I love carousels. I’m not exactly sure why, it’s just sitting still and going around in circles, but I’ve always enjoyed them. My kids feel the same way and riding the Cinderella carousel at Magic Kingdom was definitely a high-light of our trip. We rode it in the day time and the evening to enjoy it both lit and unlit. I would have noticed if there was garbage on the floor of the carousel, or if the horses were chipped or cracked. I may even have noticed if a chunk of lights were burnt out or the music was playing too slow. After all, those are the sorts of things employees at a theme park are paid to pay attention to. But like I talked about in my last post, Disney doesn’t stop there.
Did you know that the gold leaf paint on the carousel is in fact 23 karat gold leaf paint. The best quality gold leaf paint there is.

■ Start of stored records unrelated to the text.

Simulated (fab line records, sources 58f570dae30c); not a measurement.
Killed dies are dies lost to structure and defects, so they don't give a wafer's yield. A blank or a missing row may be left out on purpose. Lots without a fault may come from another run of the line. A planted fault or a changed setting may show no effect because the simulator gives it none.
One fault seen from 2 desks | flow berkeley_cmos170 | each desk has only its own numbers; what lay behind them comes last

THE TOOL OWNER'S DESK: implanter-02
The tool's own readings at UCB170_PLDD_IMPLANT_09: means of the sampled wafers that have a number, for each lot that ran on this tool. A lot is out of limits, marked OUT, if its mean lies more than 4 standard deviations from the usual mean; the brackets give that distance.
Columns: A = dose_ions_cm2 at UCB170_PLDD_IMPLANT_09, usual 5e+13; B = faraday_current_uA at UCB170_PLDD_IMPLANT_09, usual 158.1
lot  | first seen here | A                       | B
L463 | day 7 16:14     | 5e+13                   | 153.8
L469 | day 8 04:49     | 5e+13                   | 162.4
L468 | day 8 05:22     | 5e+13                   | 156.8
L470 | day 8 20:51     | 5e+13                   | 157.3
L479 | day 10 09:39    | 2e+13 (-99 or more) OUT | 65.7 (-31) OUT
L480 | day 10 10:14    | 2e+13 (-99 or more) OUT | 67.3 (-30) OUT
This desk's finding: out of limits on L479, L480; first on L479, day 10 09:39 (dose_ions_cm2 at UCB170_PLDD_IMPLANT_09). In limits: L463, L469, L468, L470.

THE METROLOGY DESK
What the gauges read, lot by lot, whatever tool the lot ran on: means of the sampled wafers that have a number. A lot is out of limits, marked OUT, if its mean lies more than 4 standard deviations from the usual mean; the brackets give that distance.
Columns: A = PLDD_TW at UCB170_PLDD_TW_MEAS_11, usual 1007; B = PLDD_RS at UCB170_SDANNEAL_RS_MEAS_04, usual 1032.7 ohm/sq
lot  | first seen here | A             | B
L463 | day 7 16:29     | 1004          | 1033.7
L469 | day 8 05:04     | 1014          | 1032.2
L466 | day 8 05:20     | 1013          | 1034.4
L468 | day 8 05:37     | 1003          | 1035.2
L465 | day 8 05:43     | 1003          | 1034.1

I talked before about how they pay ‘fantastic’ attention to detail, but the details I meant were things that directly affect a guests experience, things more along the lines of staying in character whenever people can see you so as not to break the ‘Belle’ illusion. The gold leaf paint goes beyond that, to the details the company pays attention to that no one may notice, the things that indirectly affect the experience.
The phrase used to describe this is ‘Everything walks the talk’ and goes hand in hand with ‘Everyone walks the talk’.
Does it matter that the gold leaf paint is 23 karat gold? Not in the slightest. Except that it really does.
Think for a second about all the teachers you ever had. One or two will probably stick out in your mind. Teachers who were passionate about their subject matter. Teachers who gave their time to help struggling students. Teachers who seemed happy to be there, who seemed to love doing what they were doing. Now think about your grades in school. I’m willing to bet that you made better grades in the classes where the teachers were passionate about teaching.
The gold leaf on the carousel highlights this for Disney employees. That paint serves to remind that the carousel is putting on it’s best face everyday. When the paint starts to fade it gets a fresh coat. But that paint goes largely unnoticed, just like the hand stitching on the clothing in the Hall of Presidents, or the upbeat music when the park opens becoming mellow music at park closing. These details indirectly affect the guests experience but are important. Can you imagine trying to coral your over-tired toddler to the parking lot while characters are popping up all over the place and the music is loud and jumpy and all the street carts are making fresh food? It would be beyond chaos. And Disney knows that. So at park closing everything mellows out a bit, and that helps a toddler mellow out a bit too, and that helps a mom mellow out, and that helps everyone leave in a mellow state of mind, recalling the fun of the day and ready to come back and do it all again tomorrow. Everything walks the talk.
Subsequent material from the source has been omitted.